You have to admire a press release that suggests that the new release by an unknown artist is “The White Album for a new generation”, and the push for Lailien is nothing if not enthusiastic. Indeed, it has a lively quote from the artist himself:
“It’s an ode to language, imagination and self as multiplicity. ENSŌULAR is an exploration of the deepest, most pressing existential concerns of the human condition at our particular moment of historical crisis. It is both the recorded trace of my exploration and the archeological expedition itself for the listener to experience firsthand. I wrote it to no longer be contained by conventionally sanctioned semantics and metaphysical structures because culture has failed us. Simultaneously, I knew I had to make something that would bring joy and vivification to anyone who actually listened to it while honouring the material basis and very real struggles of reality. What is the album’s endgame? Nothing short of actualizing one’s soul and achieving nirvana. Life is immensely difficult and tragic but art can catalyze, transform and heal in utterly revelatory, enlightening ways. That’s what my favourite artists gifted me and what I seek to offer in return”.

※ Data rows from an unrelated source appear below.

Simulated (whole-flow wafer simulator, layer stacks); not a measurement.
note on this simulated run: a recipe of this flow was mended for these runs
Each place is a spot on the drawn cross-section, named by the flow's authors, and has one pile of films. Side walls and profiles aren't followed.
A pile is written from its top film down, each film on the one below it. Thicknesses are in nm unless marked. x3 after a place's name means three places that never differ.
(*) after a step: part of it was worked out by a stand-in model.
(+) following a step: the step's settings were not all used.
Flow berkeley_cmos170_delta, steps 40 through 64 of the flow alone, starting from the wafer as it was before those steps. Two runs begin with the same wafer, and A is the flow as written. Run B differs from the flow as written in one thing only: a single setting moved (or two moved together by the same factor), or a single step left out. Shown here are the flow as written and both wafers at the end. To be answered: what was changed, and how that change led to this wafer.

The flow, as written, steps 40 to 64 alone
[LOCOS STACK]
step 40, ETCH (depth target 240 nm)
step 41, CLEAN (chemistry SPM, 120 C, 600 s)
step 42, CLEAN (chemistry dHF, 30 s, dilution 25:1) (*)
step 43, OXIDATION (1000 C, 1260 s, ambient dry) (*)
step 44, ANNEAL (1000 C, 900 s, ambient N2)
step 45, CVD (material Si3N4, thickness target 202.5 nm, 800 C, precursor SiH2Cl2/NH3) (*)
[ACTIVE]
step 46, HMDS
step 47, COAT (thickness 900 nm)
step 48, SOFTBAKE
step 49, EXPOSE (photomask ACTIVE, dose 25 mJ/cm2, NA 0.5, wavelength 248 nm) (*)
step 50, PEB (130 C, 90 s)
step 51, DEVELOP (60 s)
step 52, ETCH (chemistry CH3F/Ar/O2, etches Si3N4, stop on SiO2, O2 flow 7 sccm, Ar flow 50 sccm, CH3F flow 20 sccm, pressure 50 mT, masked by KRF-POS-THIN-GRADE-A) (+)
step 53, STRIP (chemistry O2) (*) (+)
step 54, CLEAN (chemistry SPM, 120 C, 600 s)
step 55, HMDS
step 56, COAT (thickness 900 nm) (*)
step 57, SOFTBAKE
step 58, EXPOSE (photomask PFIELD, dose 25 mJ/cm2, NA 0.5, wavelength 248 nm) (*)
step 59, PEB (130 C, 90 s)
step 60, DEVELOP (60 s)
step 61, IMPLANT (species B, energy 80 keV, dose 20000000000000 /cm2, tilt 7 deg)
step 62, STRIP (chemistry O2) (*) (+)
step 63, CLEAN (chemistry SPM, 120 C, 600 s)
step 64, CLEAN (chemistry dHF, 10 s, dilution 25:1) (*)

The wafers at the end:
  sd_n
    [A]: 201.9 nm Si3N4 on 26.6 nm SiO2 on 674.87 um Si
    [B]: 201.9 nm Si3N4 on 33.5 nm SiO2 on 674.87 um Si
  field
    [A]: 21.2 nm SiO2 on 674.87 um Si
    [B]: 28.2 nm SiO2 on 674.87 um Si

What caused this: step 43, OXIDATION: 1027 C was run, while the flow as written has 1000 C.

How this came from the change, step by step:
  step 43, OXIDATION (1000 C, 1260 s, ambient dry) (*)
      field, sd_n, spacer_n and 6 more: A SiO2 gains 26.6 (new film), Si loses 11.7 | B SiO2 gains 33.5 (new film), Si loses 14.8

Impressive stuff. Unfortunately, these grand ambitions fall apart immediately, as opening tune Blue Love reveals itself to be a catawauling slice of nonsense, a clumsy pop electro mess with a vocalist – that’ll be Lailien – who doesn’t so much sing the song as strangle it into submission. There’s better on the album, but we have to take that in context – Elf Hat is a positive masterpiece by Lailien standards, but a messy retro pop mess by any others. Lailien cites My Bloody Valentine, the Velvet Underground and Lana Del Rey, and to be fair, I can – strangely – see the latter at least, but in the sense of a pub drunk taking Richard Harris as his inspiration. There may be some sense of originality at work on numbingingly awful tracks like The Singularity, but none of this stuff remotely equates to what we might normally know as music. Any sense of entertainment to be found here is strictly of the ironic sort.
Five years is a long time to waste, and it’s hard to imagine that during that time, Lailien – also known as poet Brad Shubat – wouldn’t have listened to this mess of a collection of recordings and thought “maybe this isn’t where my talents lie”. But apparently, that moment of clarity never arrived, and so we are left with this unholy mess of an album. As incoherent, indulgent and nonsensical rubbish, there’s a certain fascination to be had from this recording – who doesn’t like a slice of outsider self-importance? But those of you looking for musical enjoyment are best off going elsewhere.